We believe … that homeschooling as a method of instruction is as good or as bad as the parents who employ it. When compassionate and caring parents homeschool in an effort to improve the lives and educational outlooks of their children, homeschooling can operate in the best interests of the child. When unscrupulous parents homeschool in an effort to control their children and hide abuse, homeschooling can be detrimental to a child’s best interests.
We believe … that the current lack of legal oversight of homeschooling enables child abuse by allowing abusive parents to isolate their children from outside contact, impeding their ability to seek help, tell others of their abuse, or be viewed by people who could help them. Some cases of abuse in homeschooling families also involve a failure on the part of social services. We believe homeschooled children stand to benefit from both improvement in social services and sensible oversight of homeschooling.
We believe … that homeschooling needs safeguards to ensure that it is not used as a cover for child maltreatment, and that enacting such safeguards is in the best interests of both children’s well-being and the credibility and public image of homeschooling as a movement. We draw attention to the consequences of lax homeschool statutes by cataloguing cases where abusive or neglectful parents use homeschooling to hide child mistreatment.

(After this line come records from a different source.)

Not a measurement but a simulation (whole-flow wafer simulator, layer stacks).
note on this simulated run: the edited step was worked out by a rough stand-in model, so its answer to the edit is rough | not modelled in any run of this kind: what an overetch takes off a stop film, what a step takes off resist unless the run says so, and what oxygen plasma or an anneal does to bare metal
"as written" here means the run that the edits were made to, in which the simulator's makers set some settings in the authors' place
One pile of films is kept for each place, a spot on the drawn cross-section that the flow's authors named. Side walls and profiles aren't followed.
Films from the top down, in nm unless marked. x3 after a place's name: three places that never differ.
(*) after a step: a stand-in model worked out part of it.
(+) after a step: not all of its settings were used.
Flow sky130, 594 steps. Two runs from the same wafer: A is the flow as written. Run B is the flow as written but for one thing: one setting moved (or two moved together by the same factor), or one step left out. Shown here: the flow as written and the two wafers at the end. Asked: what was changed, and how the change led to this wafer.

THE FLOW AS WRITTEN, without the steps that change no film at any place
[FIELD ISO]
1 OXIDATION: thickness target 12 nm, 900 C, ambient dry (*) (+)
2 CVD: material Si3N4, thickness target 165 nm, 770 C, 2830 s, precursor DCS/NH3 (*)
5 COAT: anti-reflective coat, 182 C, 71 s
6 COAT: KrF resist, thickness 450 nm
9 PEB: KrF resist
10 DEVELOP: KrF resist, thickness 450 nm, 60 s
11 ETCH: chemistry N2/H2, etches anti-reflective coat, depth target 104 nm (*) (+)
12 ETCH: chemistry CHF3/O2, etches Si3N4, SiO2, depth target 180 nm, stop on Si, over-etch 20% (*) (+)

We believe … that there need to be checks and balances in place to protect homeschooled children and ensure their well-being. CRHE’s policy recommendations, which were developed based on common themes identified in this database, would go a long way towards protecting homeschooled children. These include measures to flag at-risk children who are withdrawn from school to be homeschooled and efforts to bring homeschooled children into contact with people who are mandatory reporters.